[OPINION] Mixed safety signals that may or may not work
I tuned into an interview and heard the lady being interviewed saying: ”If someone asks me the time, I don’t give it to them! There are 54 million other people they can ask, why do they ask me?” My mind twitched. Further conversation introduced her to me as a well-known and respected self-defence instructor.
I have attended one of her workshops and I got tremendous value from it. She knows about victims and she knows about attackers. I learnt from her that you have a few seconds to save your own life and get away. The point of self-defence is to free yourself to run away, not to fight with the attacker. She also told us that 99% of convicted rapists she interviewed said that their victims would not defend themselves.
That was the biggest lesson I learnt, they won’t expect you to defend yourself, therefore you have that window period, of only a few seconds, to do something, say something and distract them from their intention. One lady went on all fours and barked! It sounds crazy but it saved her life as the attacker fled.
As a daughter, a woman and a mother I have always found value in making eye contact with people in general, especially people I think are a little dodgy. I acknowledge them while also working out how I can get away from them fast and confidently. I have seen many women in similar situations avoid eye contact, change their bags to their opposite shoulder, quicken their step or look down. To me, as an unseasoned criminal, it looks like a red flag. It reminds me of the home invader who said he is more intrigued by high walls and electric fencing than deterred by it.
We will all have varied opinions about rights and wrongs in these situations. A truth is that many people are assaulted by people who are not strangers.
Last week we received a school notice reminding our daughters about the importance of greeting. For me it is a life skill, we must see one another and acknowledge each other. If someone asks me the time, I can either give them the time if I know it, or shrug, smile and say, “Sorry I don’t know either” - while always being aware of my surroundings and assuming the person is up to mischief (or perhaps just late).
A first impression is lasting, so when I meet young people who are able to own their space, acknowledge peers and people around them, I see who they are. The opposite is also true.
My children and I run and walk through our neighbourhood; we greet people who walk past us. It makes such a difference. The next time we see them they greet us. The workers who pass us are often surprised and pleasant in their reciprocation. They are walking to work, minding their business, not ours. When they are idle and that feeling grabs your brain and heart, then we choose a different route and make it seamless.
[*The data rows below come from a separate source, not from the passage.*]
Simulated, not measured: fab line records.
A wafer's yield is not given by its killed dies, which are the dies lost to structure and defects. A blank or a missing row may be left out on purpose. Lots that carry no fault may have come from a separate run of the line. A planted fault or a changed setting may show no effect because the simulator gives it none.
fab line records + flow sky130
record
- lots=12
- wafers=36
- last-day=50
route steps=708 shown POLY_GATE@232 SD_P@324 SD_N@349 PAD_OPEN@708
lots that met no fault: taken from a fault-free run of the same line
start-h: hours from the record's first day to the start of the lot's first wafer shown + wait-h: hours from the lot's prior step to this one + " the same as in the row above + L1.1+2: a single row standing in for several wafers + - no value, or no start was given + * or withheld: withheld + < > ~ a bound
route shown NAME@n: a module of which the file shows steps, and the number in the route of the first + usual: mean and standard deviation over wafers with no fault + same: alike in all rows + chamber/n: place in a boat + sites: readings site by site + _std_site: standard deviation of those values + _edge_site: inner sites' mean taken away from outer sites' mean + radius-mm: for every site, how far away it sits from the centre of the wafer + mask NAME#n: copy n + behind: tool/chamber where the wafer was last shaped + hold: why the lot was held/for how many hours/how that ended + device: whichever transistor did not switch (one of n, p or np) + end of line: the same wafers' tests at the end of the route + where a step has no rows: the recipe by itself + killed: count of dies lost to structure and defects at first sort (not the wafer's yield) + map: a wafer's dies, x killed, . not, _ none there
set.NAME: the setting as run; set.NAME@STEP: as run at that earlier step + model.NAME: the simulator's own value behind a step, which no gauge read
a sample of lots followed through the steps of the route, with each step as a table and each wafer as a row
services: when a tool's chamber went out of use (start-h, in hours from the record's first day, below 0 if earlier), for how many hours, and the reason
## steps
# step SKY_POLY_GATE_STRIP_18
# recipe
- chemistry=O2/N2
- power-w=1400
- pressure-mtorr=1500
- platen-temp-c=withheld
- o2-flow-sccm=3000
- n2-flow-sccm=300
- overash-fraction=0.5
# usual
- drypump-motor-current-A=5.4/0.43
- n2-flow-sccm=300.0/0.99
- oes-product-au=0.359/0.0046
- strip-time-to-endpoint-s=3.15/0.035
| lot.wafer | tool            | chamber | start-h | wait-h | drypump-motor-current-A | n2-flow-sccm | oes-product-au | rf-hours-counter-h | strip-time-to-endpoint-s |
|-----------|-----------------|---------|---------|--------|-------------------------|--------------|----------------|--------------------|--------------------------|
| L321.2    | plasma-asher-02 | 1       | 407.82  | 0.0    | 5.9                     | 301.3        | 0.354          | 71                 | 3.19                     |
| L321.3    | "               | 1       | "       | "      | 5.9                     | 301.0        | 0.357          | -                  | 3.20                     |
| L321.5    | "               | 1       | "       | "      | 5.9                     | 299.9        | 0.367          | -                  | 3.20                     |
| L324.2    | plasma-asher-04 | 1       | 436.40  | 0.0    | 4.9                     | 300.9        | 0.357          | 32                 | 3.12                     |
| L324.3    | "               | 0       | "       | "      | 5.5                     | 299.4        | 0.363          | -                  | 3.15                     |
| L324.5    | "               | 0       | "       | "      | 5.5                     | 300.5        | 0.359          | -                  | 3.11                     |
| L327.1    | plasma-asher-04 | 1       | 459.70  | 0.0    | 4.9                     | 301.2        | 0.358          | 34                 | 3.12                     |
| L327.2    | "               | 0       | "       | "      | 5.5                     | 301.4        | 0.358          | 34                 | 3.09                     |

I believe there is a case to be made for learning self-defence and showing up confident and safe in an uncertain and unsafe environment. We are all vulnerable right now, but I can’t imagine that keeping to ourselves and walking around fearful and anxious is going to be a useful survival tactic. Vigilance and awareness of your surroundings, scams, isolated places, distractions from would-be robbers and assailants, we can choose our escape.
When faced with a real danger, there should not be the option of fight, only the wisdom and skill of flight. We must be prepared all the time, not scared all the time.